Validate and test rules

Before enabling a new detection rule in production, validate that it detects what you intend, at a volume your team can handle, without generating excessive false positives. The steps below apply to any rule type.

Validate against historical data

Use the rule preview feature to test your rule's query against a historical time range before enabling it. This shows you what the rule would have detected without creating actual alerts.

While creating or editing a rule, select Preview in the rule builder.
Select a time range that represents normal activity in your environment. A range of 7 to 14 days captures both weekday and weekend patterns.
Review the preview results. Look for:
- Expected true positives. Does the rule detect the activity it's designed to catch? If you have known-good test data (for example, from red team exercises), confirm those events appear in the results.
- Obvious false positives. Do any results represent legitimate activity? If so, refine the query or plan to add exceptions before enabling the rule.
- Missing detections. If the rule produces no results and you expected it to, check that the required data sources are being ingested and that your index patterns are correct.

Tip

If the rule uses alert suppression, use the rule preview to visualize how suppression affects the alert output. This helps you confirm that suppression is grouping events as expected before the rule goes live.

Run a manual test

For rules that are already enabled, you can manually run them over a specific time range to test behavior against real data. Unlike preview, manual runs create actual alerts and trigger rule actions.

Manual runs are useful when:

You want to test a rule against a specific incident window where you know what happened.
You need to fill a gap in rule coverage after a rule was temporarily not running.
You want to verify that a rule change produces the expected results in production.

Important

Manual runs activate all configured rule actions except Summary of alerts actions that run at a custom frequency. If you want to test without sending notifications, snooze the rule's actions first.

Estimate alert volume

High-volume rules can overwhelm analysts and degrade rule execution performance. Before enabling a rule, estimate its expected alert rate.

Review the preview result count from the historical validation step. Divide by the number of days in your preview range to get a daily estimate.
Compare this estimate against your team's capacity. A rule generating hundreds of alerts per day may need to be narrowed before it delivers value.
If volume is too high, consider:
- Narrowing the query to be more specific.
- Adding alert suppression to deduplicate repeated alerts for the same entity.
- Adjusting the rule's schedule interval if a longer interval is acceptable for the threat you're detecting.
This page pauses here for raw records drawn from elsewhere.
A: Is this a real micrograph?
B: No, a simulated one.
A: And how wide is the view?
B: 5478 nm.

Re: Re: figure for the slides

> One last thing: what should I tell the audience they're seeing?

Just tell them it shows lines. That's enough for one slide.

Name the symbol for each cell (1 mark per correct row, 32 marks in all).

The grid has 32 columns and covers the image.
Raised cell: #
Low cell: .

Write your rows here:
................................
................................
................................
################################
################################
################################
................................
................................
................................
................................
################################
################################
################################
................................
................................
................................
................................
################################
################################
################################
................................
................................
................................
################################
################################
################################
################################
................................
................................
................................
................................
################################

Assess false positive rate

A rule that produces mostly false positives trains analysts to ignore it. Evaluate the signal-to-noise ratio before going live.

Sample 20 to 50 results from your preview and classify each as a true positive, false positive, or uncertain.
If more than half are false positives, refine the rule before enabling it. Common adjustments include:
- Adding field constraints to the query (for example, excluding known service accounts or internal IP ranges).
- Preparing exceptions for specific known-safe cases.
- Switching to a more targeted rule type if the current type is too broad for the detection goal.
Document the false positive patterns you find. This helps other analysts understand the rule's limitations and speeds up triage.

Shadow deployment

Shadow deployment means enabling a rule in production but suppressing its notifications so you can observe real alert output before analysts are paged.

Create and enable the rule normally.
Snooze the rule's actions to suppress notifications. The rule runs on its schedule and writes alerts to the index, but no emails, Slack messages, or webhook calls are sent.
Let the rule run for a representative period (typically 3 to 7 days).
Review the alerts it generates in the Alerts table. Evaluate:
- Is the volume manageable?
- Are the alerts actionable?
- Do any patterns suggest the query needs further tuning or exceptions?
Once you're confident in the rule's output, unsnooze the actions to begin sending notifications.

Tip

Shadow deployment is especially useful for rules that are difficult to validate with historical data alone, such as threshold rules where volume depends on live traffic patterns, or machine learning rules where anomaly baselines evolve over time.

Post-enablement monitoring

Validation doesn't end when a rule goes live. Monitor newly enabled rules closely during their first weeks in production.

Check execution health. Use the Rule Monitoring tab to confirm the rule is executing successfully and not timing out or failing.
Track alert volume trends. A sudden spike or drop in alert volume can indicate a change in the data source, a rule misconfiguration, or an emerging incident.
Collect analyst feedback. Ask the analysts triaging the rule's alerts whether they find them actionable. If a rule consistently produces alerts that are closed without investigation, it needs further tuning.
Review after one to two weeks. Revisit the rule's configuration after it has run through a full operational cycle. Adjust the query, exceptions, suppression, or schedule based on what you've learned.

Test rules externally with Detection-as-Code

If you manage rules outside of the Kibana UI, you can use Detection-as-Code (DaC) workflows to test rules before deploying them. The Elastic Security Labs team maintains the detection-rules repo, which provides tooling for developing, testing, and releasing detection rules programmatically.

DaC workflows let you:

Validate rule syntax and schema before deployment.
Run unit tests against rule logic in a CI/CD pipeline.
Track rule changes in version control for auditability.

To get started, refer to the DaC documentation. For managing rules through the API, refer to Using the API.